Stratford International ready to join Europe

Stratford International ready to join Europe

24 Apr 2006

The £210m Stratford International station has opened – with the hope that Eurostar services will be confirmed later this year.

Stratford International StationStratford International will be the main rail station serving the east London Olympic site in 2012, with high speed ‘javelin’ trains expected to ferry 25,000 spectators an hour between the sports venues and the centre of the capital.

Some concerns have been expressed that the station will be empty until Eurostar confirm the timetable for their new Channel Tunnel Rail Link (CTRL) services, due to begin out of St Pancras in 2007. High speed domestic services are expected to start in 2009.

Work on Stratford International started in 2004. It is a bridge station spanning a one kilometre long, 25 metre deep trench - as long as Tottenham Court Road in central London, as deep as an eight storey building and wide enough to fit three QEII sized ocean liners.

Completion of the station, expected to handle around 2.5m passengers a year, coincided with a progress visit by members of the International Olympic Committee.

Rob Holden, chief executive of London and Continental Railways (LCR), builders and operators of the CTRL, said: “We are proud not only of the progress we have made to keep the Channel Tunnel project on schedule and within budget but also of our contribution to the 2012 games and their legacy.”

Eurostar are currently compiling a report into best options for stopping patterns for CTRL trains, which as well as St Pancras and Stratford will call at Ebbsfleet and Ashford in Kent. The stopping patterns are expected to be announced later this year.

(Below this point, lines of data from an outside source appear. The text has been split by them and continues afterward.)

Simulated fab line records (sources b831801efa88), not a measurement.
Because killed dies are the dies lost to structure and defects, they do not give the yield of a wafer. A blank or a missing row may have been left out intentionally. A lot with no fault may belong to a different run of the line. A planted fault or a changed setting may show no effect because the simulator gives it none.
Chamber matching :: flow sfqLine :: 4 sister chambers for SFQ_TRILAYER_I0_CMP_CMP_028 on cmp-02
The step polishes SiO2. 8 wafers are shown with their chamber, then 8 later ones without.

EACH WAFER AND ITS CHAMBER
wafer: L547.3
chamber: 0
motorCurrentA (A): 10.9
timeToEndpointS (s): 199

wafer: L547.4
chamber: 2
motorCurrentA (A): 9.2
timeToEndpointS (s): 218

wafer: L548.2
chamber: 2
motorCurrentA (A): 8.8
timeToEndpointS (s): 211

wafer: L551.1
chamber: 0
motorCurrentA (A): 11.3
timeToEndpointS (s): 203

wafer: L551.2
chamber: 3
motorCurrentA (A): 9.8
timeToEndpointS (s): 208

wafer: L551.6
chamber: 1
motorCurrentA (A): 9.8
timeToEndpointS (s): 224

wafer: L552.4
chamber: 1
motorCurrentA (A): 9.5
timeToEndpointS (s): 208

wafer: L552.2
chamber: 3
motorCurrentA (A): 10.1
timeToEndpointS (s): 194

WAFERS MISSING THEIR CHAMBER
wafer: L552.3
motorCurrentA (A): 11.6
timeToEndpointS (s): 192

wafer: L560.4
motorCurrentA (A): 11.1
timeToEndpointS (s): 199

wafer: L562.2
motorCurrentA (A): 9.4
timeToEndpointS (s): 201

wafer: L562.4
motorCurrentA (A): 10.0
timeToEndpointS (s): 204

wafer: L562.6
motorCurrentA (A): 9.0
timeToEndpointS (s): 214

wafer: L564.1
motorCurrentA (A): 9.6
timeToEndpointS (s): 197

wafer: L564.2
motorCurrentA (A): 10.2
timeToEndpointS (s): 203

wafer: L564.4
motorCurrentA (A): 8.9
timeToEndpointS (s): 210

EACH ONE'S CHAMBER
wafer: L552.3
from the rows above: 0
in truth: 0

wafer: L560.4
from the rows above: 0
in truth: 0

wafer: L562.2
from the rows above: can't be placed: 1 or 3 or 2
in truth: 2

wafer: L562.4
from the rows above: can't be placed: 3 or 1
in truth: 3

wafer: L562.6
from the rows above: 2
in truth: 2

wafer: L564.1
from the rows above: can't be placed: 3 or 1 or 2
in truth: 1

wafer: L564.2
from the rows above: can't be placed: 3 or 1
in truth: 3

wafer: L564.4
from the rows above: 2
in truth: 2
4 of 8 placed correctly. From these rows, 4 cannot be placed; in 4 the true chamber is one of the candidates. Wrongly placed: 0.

An LCR spokesman said: “Until the start of the Olympics Stratford International will be in the middle of a huge building site, but there will be a number of major landmarks realised along the way.”

As well as Eurostar, domestic high speed and the Olympics, the new Stratford City retail and residential development is set to open in 2010, and an extension of the Docklands Light Railway will also improve links between the station and the rest of east London, LCR said.